Not Seeing is Believing: How Seeing AI and KNFB Reader cut size and price to literally put access to print into the hands of blind readers
By Aser Tolentino, Assistive Technology Instructor
This summer, Microsoft released an app called Seeing AI. It did so with relatively little fanfare when you consider just what the app represents. The app, currently available on iOS with an Android version to follow, provides access to powerful algorithms that recognize not only text, but barcodes, faces and even basic scenes. And in a world where proprietary assistive technology still commands asking prices in the thousands of dollars, Microsoft provided this app for free.

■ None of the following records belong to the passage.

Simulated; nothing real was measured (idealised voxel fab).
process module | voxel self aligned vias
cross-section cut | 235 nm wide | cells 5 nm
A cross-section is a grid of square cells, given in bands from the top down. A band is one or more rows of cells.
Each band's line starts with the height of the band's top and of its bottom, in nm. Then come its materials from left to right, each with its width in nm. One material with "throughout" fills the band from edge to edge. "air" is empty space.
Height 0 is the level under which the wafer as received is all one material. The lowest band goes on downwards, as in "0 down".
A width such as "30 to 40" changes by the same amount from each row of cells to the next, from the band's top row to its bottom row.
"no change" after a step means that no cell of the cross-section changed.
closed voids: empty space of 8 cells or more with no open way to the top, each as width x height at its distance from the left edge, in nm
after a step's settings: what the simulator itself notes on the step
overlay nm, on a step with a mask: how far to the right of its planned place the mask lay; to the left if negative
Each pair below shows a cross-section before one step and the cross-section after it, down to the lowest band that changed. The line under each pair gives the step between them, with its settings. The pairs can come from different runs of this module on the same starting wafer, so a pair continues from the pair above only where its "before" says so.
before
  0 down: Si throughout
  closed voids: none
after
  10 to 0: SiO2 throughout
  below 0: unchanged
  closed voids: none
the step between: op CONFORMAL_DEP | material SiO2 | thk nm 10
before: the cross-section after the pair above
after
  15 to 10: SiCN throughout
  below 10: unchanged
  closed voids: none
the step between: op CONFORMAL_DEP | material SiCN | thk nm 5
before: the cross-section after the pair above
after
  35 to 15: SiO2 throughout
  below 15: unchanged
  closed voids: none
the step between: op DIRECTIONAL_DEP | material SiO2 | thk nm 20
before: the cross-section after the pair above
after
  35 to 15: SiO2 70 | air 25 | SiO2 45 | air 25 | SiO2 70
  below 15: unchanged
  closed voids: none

Twenty-five years after the passage of the Americans with Disabilities Act (ADA), Americans are beginning to see the signs of mainstream adoption of accessibility by electronics manufacturers, major retailers, and consumer brands online and in physical space. All televisions that provide Internet connectivity sold in the United States are now required to provide voice guidance to blind and visually impaired users, as well as closed-captioning for the hearing impaired. The same is true of cell phones, and in a sign of a rising tide lifting all boats, tech giants like Apple, Google and Microsoft have invested incredible amounts of money and manpower into making their products usable right out of the box by people with a wide spectrum of disabilities. Part of this groundswell is doubtless due to a great deal of regulation on the subject, as well as the need to conform to accessibility standards to qualify for things like government procurement contracts and grants for federal funding to support purchases from educational institutions. It also is true, however, that blind and visually impaired consumers are more numerous than ever and just as eager to partake in the latest tech trends as their fully sighted counterparts.
And while it is far too soon to claim that the goal of universal access is near fruition, it might be instructive to remember just how far we’ve come. At about the time of the ADA’s passing, reading machines equipped with optical character recognition sensors and text-to-speech synthesizers cost upwards of $12,000 when fully equipped. According to this New York Times article, the Holy Grail of assistive technology professionals in the early 1990s was the production of a reading machine priced at just $1,000. This would make it a bargain compared to the first Kurzweil Personal Reader that debuted 17 years before: that then miraculous invention was the size of a washing machine and cost $50,000. Now in the year 2017, the descendant of the Kurzweil Reader, the KNFB Reader, is a phone app that costs a tenth of that once almost preposterous goal.
At the same time, the technologies powering these types of products were developing with unbelievable speed. While the acceleration of the rate at which computers process information has begun to slow, it grew geometrically for decades. Put differently, just as the computers on the Apollo missions had less brainpower than a graphing calculator, the best computer you could purchase 20 years ago had less power than the second-hand smartphone that many children will inherit over the next few months from their parents.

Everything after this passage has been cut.